THE LEGAL INTRICACIES
· ‘Offer’ and ‘Acceptance’: Though the words seem simple, there are specific rules in the Contract Act, to the effect that what you might regard as an acceptance, might actually not be binding, and the contract would not be enforceable due to technicalities. The law requires the offer and acceptance to be “mirror images’’, such that the exact matter offer must be what is accepted. If the exchanges imply that what was accepted was something else, then the contract will not stand before the law. A lawyer can identify such technical anomalies better.
· Negotiation: If you are presented with a major contract to sign, and upon first reading it feels legit for you to sign right away, do not be hasty. Do halt and consult a lawyer, because there might be widely defined liabilities or open-ended terms that may be interpreted in more ways than meets the eye at first. An experienced lawyer can read between the lines and point out such terms, and you can negotiate with the other party to amend it before you sign.
· Technicalities relating to Parties: The names of the parties must be stated in detail, including specific identification details; as vague terms cannot be established against a person in a Court of law. If you are unable to even prove that this indeed is the person you entered into the contract with, then the whole contract would go down the drain. For eg. If you simply add First Names and no other personal details to a contract of Sale, and the other party later refuses that he ever entered into such an agreement with you, you would not be able to prove that it was really him that was a party to your contract. A lawyer can help you draft contracts as flawlessly as possible.
· Vague Terms: A lawyer can help you make sure that you have clarified the exact level of obligation that you intent to take, and none more. If liability is not clearly limited, then it may turn against you if the Court gives a wide interpretation. A lawyer’s drafting can help to ensure that all terms are clear, and only minimum room is left for interpretations.

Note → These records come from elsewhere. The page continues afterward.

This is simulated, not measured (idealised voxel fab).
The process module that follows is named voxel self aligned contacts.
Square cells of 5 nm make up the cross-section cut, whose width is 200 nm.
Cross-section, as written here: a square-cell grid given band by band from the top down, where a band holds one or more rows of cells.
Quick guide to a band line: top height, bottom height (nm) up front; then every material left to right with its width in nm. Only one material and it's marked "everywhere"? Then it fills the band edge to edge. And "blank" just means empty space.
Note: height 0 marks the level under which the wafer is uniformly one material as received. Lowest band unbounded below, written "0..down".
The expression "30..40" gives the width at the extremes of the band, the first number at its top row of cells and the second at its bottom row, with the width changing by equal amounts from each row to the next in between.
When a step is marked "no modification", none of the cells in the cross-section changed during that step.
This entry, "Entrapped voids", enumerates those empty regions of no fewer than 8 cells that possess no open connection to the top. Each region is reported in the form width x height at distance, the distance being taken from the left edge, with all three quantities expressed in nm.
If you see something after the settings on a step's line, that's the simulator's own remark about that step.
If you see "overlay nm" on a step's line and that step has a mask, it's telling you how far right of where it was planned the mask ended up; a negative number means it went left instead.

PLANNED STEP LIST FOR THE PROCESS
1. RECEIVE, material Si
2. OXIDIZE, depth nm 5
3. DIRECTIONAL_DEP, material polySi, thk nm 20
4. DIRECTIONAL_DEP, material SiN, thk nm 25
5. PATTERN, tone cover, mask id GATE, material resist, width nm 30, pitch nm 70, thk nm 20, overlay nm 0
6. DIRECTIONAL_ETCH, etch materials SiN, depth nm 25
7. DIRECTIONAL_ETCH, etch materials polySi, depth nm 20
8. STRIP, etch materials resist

· Ensuring actual ‘Consent’: Consent of the other party is very essential to make the terms binding against him, and if that party claims that any term entered by you somehow was fraudulent or wrong, you may lose your right against him, if the Court rules that you made a misrepresentation or fraud. It is therefore very important to make sure that there are no mistakes, to the best of your knowledge, and only true facts are stated; do not include probabilities and speculations as if they are actual facts. Even your unintended misstatements may go against you. On the other hand, a lawyer could also help to ensure that you are not manipulated into accepting fraudulent offers.
· Ensure Legality of Purpose: Not all agreements entered into between two people can be binding; there is the requirement for a lawful object, and some consideration (mutual benefit). Agreements in restraint of marriage/ lawful trade (exceptions are given in Contract Act), the sale of the property to defeat creditors, agreement to commit a crime, etc. are not valid; they are either void / voidable/ unenforceable, depending on nature. Legality is not as simple as it sounds, and a lawyer’s involvement will help you ensure that the object of the contract is not unlawful in any way.
· Inclusion of Detailed Clauses: To prevent disputes, and to resolve them easily it at all they arise, you can incorporate a few terms in the contract itself. A lawyer can help you fix such details regarding limitation of liability, choice of jurisdiction, incorporation of an arbitration clause, choosing the governing law, mode of payment, etc. These minute details can help save a lot of time in disputes; for Eg, if jurisdiction is not stated in a contract which may fall in different geographical jurisdictions, then fixing the forum itself would consume time. This can be avoided if you choose a proper jurisdiction, in the contract.
· Regulatory Compliances: There may be regulatory compliances that the parties are required to follow, to make the contract valid, depending on the nature of the contract as well. For eg, a contract of sale between two parties in different countries would need to look at the laws of both the countries. A lawyer can understand these better and avoid defaults.
· Documentations: Certain contracts like a sale of immovable property (land, house, etc.) might require additional documents, to make the contract enforceable in law. For eg, in sale of land, the Title deeds are very important, and if any third party later disputes and proves a better title over a property you purchased through a negligently drafted contract, chances are that you will lose the land to that third party with better Title. A lawyer can help you ensure that all documents are in order.
· Technicalities: There would be varying technical requirements, depending on the nature of the Contract, and only a lawyer could give you the right guidance to meet these aspects. Some technicalities include Limitation Periods, Warranties or Conditions stated in Contract, Automatic Renewal Clauses, inbuilt clauses for remedies, etc.
Since law is largely strewn with technicalities, and contracts are predominantly self-imposed obligations, it is always better to be entirely sure about what you are agreeing to, to avoid later complications. Last but not the least, professional assistance will help you get rid of a lot of extra efforts and stress, while ensuing better drafting as well.